ESOPs Address Wealth Inequality, New Study Finds

The ESOP Association
Building the Assets of Low and Moderate Income Workers and their Families, research from the Institute for the Study of Employee Ownership and Profit Sharing

There is new evidence that ESOPs can be a powerful mechanism for addressing wealth inequality in America. A study released today by the Rutgers Institute for the Study of Employee Ownership and Profit Sharing shows that ESOPs help families significantly increase their assets, thereby shrinking gender and racial wealth gaps.

The Employee Ownership Foundation assisted by helping connect researchers with ESOP companies. The Foundation also encourages academic study of employee ownership by funding Kelso Fellowships; one of the study’s co-authors—Janet Boguslaw—is a Kelso Fellow.

The study is encouraging, but also shows there is more work to be done: While ESOPs are helping to narrow the wealth gap, a gap nonetheless remains.

Greater support of and participation in ESOPs—across all demographics and especially in disadvantaged communities—should help further narrow the wealth divide.

“Low and mid-income employees who have the opportunity to share in the capital built through their labor have greater wealth than their non-employee owner peers. Period.”

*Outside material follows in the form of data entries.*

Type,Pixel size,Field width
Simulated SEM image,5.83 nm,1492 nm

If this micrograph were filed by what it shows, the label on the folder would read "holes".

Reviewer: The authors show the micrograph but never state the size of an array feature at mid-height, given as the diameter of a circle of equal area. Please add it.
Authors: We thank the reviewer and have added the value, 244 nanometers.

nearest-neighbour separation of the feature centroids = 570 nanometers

–Janet Boguslaw, study co-author

The idea that ESOPs can address wealth inequality—especially for those who are farthest behind, economically speaking—is one that is gathering steam. The Aspen Institute Economic Opportunities Program and the Rockefeller Foundation also are examining how ESOPs can help address this growing concern.

About the Research

The research released today was supported by a grant from the W.K. Kellogg Foundation, and was three years in the making. A Rutgers-led team of 15 researchers from nine colleges and universities nationwide interviewed nearly 200 employees at 21 companies that offer an ESOP retirement account. About half of the employees surveyed are defined as low- or moderate-income, based on their earnings.

The ESOP account gives these employees significant wealth, above and beyond their wages and other income.

Among the findings:

• While the typical American household has $17,000 in savings, the low/moderate-income employees in the study have ESOP account values ranging from $15,000 to $6 million, with a median value of $165,000.

• Of the low/moderate-income employees surveyed, those closest to retirement (ages 60 to 64) have 10 times more wealth than the typical American in that age group.

• Many low/moderate-income employees—especially single women—told researchers the ESOP gives them a sense of economic security and enables them to think about retirement for the first time.

• In ESOP firms with participatory management, workers improved their communication skills and learned open book management, which also enabled them to make better financial decisions at home.

To Boguslaw, the research provides a clear message: “Low and mid-income employees who have the opportunity to share in the capital built through their labor have greater wealth than their non-employee owner peers. Period.”

Study co-author Lisa Schur,said: “Employee ownership can have particular benefits for low-income women and people of color, who are often marginalized at the bottom of workplace organizations.” She added: “Not only can employee ownership lead to economic rewards, but it can also help these workers attain increased voice and skills in the workplace.”

The research should spur greater interest in ESOPs, and provides additional evidence for lawmakers and policy experts to consider when deciding to support employee ownership initiatives.